Category: OSPF

OSPF as PE-CE routing protocol in Mpls

  1. What feature we can use to prevent routing loop for dual home CE?
    1. PE set “down bit” for LSA type 3 and reject LSA type 3 from CE with “down bit” set
  2. What feature we can use to keep external route as LSA type 5 or type 7 for network with dual OSPF processes when using MPLS L3VPN as inter-site connection?
    1. Configure domain-ID on PE. PE with same domain-ID advertises LSA 1/2/3 as LSA3 to CE. PE with difference domain-ID advertises all LSA as LSA type 5
  3. What feature we can use to prefer MPLS Backbone link over intra area backdoor link?
    1. Run “OSPF Sham-link” between PEs.

Graceful Restart, NSF, NSR and LFA

Key Concepts

  1. Graceful Restart and Non-Stop-Forwarding refers to the same technology
  2. Non-stop-routing is NOT the same as GR (NSF)
  3. When you have LFA and GR, which one do you prefer? LFA is preferred. If there is an pre-calculated alternative path, we can to switch to that alternative path, instead of routing through the current interface.
  4. What GR trying to do is to PREVENT convergence, and keeping the FIB. It is completely different than LFA trying to do, which is to converge as FAST as possible, with a pre-calculated LFA, normally within 50ms.
  5. ISSU requires GR and SSO. GR is to keep routing protocol states, while SSO is to keep the same for everything else (like router config sync, CEF tables).
  6. GR (NSF) is NOT support on SHAM-LINKS and virtual-links (OSPF)
  7. GR requires SSO support. So GR is only for platform with dual RP.
  8. Graceful Restart restarts the routing process, while NSR refreshes the routing process
  9. Graceful Restart is an IETF standard
  10. Graceful Restart MUST be supported on both peers, while NSR does not
  11. GR is supported for OSPF, IS-IS, EIGRP, BGP, LDP. NSR is supported for IS-IS, and BGP
  12. GR uses less memory than NSR, because NSR needs to transfer all states to the standby RP, while GR actually restart the routing process
  13. Both GR and NSR archive the same result, but GR is preferred, because it uses less memory. However if peer does not support GR, use NSR.
  14. Use GR for devices you have control, for example between RR and PE. Use NSR for devices you have no control, for example PE to CE.
  15. Careful thought need to be considered when tuning IGP fast hello when used in conjunction with GR/NSF/SSO/ISSU. If the dead timer is smaller than the the time it takes to perform state-ful failover, GR is not as useful because the IGP already detected link changed and triggered a LSA/LSP update. That negates the reason why we want to use GR. The purpose of GR is to avoid letter routing protocols to know there is a change on the link, to prevent SPF calculation.

External Links:



There are three types of failure scenarios on a SP networks:

  1. P router failure
  2. PE router failure (or link to PE failure)
  3. CE failure (or PE to CE link failure)

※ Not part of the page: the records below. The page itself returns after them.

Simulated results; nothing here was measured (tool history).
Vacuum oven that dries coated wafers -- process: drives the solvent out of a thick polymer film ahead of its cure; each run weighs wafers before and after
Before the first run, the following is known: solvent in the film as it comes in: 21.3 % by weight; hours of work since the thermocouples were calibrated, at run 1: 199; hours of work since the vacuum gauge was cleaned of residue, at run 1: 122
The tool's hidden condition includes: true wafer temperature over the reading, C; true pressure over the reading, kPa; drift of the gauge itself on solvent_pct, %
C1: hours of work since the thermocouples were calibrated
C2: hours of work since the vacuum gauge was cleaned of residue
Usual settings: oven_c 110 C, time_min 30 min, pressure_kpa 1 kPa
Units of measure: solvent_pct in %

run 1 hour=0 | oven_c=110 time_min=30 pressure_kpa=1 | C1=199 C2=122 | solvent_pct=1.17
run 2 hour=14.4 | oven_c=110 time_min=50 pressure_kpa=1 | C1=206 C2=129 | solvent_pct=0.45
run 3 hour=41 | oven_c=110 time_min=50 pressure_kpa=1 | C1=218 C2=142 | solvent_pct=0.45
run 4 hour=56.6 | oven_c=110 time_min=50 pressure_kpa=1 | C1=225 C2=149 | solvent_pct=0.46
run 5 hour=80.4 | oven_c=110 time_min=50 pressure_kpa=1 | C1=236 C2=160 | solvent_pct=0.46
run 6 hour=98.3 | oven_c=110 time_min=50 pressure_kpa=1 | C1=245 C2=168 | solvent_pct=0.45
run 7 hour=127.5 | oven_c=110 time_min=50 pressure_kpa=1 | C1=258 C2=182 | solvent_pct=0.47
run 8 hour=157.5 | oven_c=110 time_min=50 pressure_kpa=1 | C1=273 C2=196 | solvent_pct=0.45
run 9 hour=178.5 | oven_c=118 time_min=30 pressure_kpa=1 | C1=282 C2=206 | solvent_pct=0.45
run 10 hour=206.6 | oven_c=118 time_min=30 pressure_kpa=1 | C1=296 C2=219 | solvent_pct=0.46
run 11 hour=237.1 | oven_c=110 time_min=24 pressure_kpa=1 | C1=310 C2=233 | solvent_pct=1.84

The P and PE failure can be detected by IGP. Tuned OSPF and IS-IS both have converge within 1 second, and both have FRR LFA capability, with enable a local repair within 50ms.

The PE-CE link is typically not routed in SP IGP, so the convergence is based on MP-BGP. MP-BGP is convergence is slow, plus its increases as the number of prefixes increases.

One of the reasons why BGP is slow is because router vendor has configured FIB table to associate a BGP prefix directly to an interface. That is what CEF does. CEF’s job is to improve the route look up time by performing recursive look up on the BGP prefix, and store the directly connected next-hop in the FIB. This however creates an issue when we have a lot of BGP prefixes, because if there is a failure and IGP converged, CEF needs to update the connected next hop for ALL BGP prefixes.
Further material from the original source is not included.